The smell hits first—cardamom and wet stone, mingling with the earthy sweetness of crushed jasmine beneath vendors' feet. I've wandered into Khari Baoli at dawn, when Delhi's spice market belongs to the merchants, not the tourists who'll arrive after breakfast with their cameras and careful steps.
Mr. Sharma doesn't look up when I pause at his stall. His hands move in practiced rhythm, scooping turmeric into paper cones twisted with the efficiency of forty years. The pyramid of golden powder beside him catches the early light filtering through the market's corrugated roof, and I think about how many meals this single pile will flavor, how many kitchens it will scent.

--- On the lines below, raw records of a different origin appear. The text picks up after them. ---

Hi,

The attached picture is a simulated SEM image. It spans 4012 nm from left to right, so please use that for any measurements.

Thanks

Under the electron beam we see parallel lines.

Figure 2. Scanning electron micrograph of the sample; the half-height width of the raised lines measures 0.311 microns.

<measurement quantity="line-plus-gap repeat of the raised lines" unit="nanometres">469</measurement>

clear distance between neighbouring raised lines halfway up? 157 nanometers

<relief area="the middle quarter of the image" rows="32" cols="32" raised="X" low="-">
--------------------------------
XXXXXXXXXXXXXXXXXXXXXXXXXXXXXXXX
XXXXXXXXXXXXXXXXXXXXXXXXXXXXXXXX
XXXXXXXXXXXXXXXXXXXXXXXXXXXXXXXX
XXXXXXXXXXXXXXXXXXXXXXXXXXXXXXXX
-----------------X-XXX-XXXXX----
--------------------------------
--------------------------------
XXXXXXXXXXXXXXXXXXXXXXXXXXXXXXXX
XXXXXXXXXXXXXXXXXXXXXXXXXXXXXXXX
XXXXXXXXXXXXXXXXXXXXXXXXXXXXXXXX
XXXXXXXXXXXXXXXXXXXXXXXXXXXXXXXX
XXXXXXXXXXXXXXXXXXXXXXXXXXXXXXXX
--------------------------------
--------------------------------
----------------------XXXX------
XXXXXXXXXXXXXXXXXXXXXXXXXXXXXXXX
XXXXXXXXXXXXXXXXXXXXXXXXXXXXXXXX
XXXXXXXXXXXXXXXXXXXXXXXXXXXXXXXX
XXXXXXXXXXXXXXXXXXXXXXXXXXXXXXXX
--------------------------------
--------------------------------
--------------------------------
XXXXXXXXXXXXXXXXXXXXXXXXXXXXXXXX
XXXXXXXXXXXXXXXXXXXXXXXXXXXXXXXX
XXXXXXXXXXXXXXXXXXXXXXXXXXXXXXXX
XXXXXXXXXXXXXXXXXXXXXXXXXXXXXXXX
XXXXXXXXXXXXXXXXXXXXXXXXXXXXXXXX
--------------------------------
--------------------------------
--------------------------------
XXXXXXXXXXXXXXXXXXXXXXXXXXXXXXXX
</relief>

"You want to buy or you want to learn?" he asks in Hindi, still not meeting my eyes.
"Learn," I reply, and his hands finally still.
What follows is an education you won't find in guidebooks. He teaches me to judge saffron by rolling it between wet fingers, explains why the best cinnamon comes in soft bark that crumbles at the edges. His grandson brings chai in clay cups, sweet and spiced with their own stock, and we sit on overturned crates while the market wakes around us.
Other vendors nod as they pass, calling out greetings that blur into the growing din. A woman in a green sari negotiates the price of dried chilies with the fierce precision of ritual. Two boys race through the narrow aisles, their laughter rising above the merchants' calls.
This is the travel I chase—not monuments or views, but moments where the distance between stranger and friend collapses over shared chai and spice-stained fingers. When I finally leave, Mr. Sharma presses a small packet of his best cardamom into my palm. "For remembering," he says.
I will. Not just the spices, but the generosity of time given freely, the invitation into daily rhythms that have nothing to do with tourism and everything to do with trust.